2009-03-01 / San José Mercury News / Richard Scheinin
Hewitt shows deep affinity for Bach and Beethoven
There were moments — many, many moments — during pianist Angela Hewitt’s outrageously excellent recital Friday at San Jose State University when one had to wonder: How? How exactly was she doing it?
Perhaps she tunes the little radio receivers in her fingertips to a live transmission from Mount Olympus. Whatever her secret, the Canadian-born pianist has internalized the music of J.S. Bach, and also Beethoven, to a degree that it simply passes through her fingertips and assumes the shape of something approaching perfection at the keyboard.
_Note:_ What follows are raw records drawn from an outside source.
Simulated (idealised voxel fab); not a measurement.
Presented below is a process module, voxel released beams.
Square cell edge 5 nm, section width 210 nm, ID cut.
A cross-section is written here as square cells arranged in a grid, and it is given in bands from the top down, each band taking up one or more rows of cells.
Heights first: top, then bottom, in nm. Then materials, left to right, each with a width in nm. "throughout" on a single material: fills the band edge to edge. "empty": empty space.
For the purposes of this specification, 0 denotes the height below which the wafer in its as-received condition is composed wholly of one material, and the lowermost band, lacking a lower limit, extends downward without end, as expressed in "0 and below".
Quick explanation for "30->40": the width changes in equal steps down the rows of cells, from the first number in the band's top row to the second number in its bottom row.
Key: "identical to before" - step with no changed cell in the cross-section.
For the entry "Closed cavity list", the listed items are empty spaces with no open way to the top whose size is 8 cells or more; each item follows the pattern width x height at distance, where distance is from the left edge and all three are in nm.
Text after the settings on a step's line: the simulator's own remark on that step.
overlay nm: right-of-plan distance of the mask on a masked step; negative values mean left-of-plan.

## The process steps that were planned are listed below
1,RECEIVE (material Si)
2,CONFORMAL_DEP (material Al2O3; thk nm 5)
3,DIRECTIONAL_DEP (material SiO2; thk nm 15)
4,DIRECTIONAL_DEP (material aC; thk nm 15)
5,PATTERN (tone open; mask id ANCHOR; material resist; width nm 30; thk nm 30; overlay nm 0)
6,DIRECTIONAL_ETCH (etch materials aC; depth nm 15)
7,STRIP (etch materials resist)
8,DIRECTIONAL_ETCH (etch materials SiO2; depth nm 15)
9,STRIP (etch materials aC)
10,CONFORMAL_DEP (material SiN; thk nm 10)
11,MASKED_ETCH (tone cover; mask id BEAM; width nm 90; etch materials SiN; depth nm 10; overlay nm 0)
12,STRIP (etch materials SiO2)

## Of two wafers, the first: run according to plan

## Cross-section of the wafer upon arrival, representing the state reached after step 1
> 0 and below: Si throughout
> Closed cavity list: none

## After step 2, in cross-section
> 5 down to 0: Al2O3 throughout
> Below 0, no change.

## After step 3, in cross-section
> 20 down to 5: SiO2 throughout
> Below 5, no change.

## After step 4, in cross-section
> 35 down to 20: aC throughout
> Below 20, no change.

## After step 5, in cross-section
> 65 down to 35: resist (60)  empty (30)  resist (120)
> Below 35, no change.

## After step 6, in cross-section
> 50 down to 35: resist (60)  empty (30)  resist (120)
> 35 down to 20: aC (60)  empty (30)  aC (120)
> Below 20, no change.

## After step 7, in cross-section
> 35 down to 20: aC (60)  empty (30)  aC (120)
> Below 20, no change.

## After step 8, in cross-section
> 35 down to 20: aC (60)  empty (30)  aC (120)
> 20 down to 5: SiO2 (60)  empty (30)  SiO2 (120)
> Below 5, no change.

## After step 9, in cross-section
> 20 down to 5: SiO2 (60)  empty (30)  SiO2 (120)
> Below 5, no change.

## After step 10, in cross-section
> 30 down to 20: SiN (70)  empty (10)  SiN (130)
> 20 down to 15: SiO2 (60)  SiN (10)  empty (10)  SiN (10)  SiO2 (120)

Hewitt drew the audience, a full house at the university’s Music Building, into one of those mystery zones that materialize during the best performances. This was playing, as they say, from another plane.
Performing Bach’s Partita No. 5, which opened the recital, a fundraiser for the American Beethoven Society, Hewitt seemed to pluck fabulous objects from the shelves of a cosmic glass works. Each of the suite’s movements was uniquely intricate, yet ultimately simple, as Hewitt exposed Bach’s puzzle-work through her playing: crisp, clear, buoyant, engine-driven or delicately eddying.
She allowed the Sarabande, a slow dance and the suite’s fourth movement, to unfold at a pace barely beyond stasis, with painful beauty. Then came the Corrente, its interlocking lines flawlessly nibbled and pecked, models of logic and humor.
The daughter of a cathedral organist in Ottawa, Hewitt was born to Bach. She has recorded all his major keyboard works and recently toured the world, performing all 48 preludes and fugues of The Well-Tempered Clavier.” Both books. From memory.
With this foundation, she understands something about Beethoven that many pianists miss: his indebtedness to Bach. She scrubbed clean the opening Presto to Beethoven’s Sonata in D major, Opus 10, No. 3, revealing the Bach-like motion inside it. The Largo unfolded much like the earlier Sarabande, peeking at eternity through stasis.
It’s not that Hewitt deprives Beethoven of his stormy, romantic nature. But she merges it with the clarity of Bach — as in one of the D major sonata’s closing gestures, an impossibly swift run up the keyboard. Somehow, each note was perfectly articulated, yet the overall gesture registered with incredible delicacy, like a faint ripple across a lake.
Hewitt’s artistry gets an assist from the Italian-made Fazioli piano. She says it gives her clarity and so, a gleaming Fazioli was specially carted to the Music Building for the recital.
It sounded great. But Hewitt’s impact has many sources: Her background studying ballet is another. Her sense of proportion and motion are intensely balletic, as are the physical gestures she makes while playing to emphasize the shape of a phrase.
But there’s really no explanation for the depth of music-making that happened in the recital’s second half.
Hewitt reached into the deep, invisible undertow of Bach’s English Suite, No. 6. In the Sarabande, the music seemed to stand outside time; now we were entering that mystery zone, where souls get washed clean. The final gigue was — I’m not sure how else to put it — unbelievable.
And maybe you’ve heard Beethoven’s “Moonlight” Sonata a thousand times? Hewitt took it back to the template. Inside the peace of the opening adagio sostenuto was a pearl of tension. The allegretto was fresh as April rain. The presto agitato brought on the night terrors, but beautiful ones. If this is the storm of the soul, let’s have it.”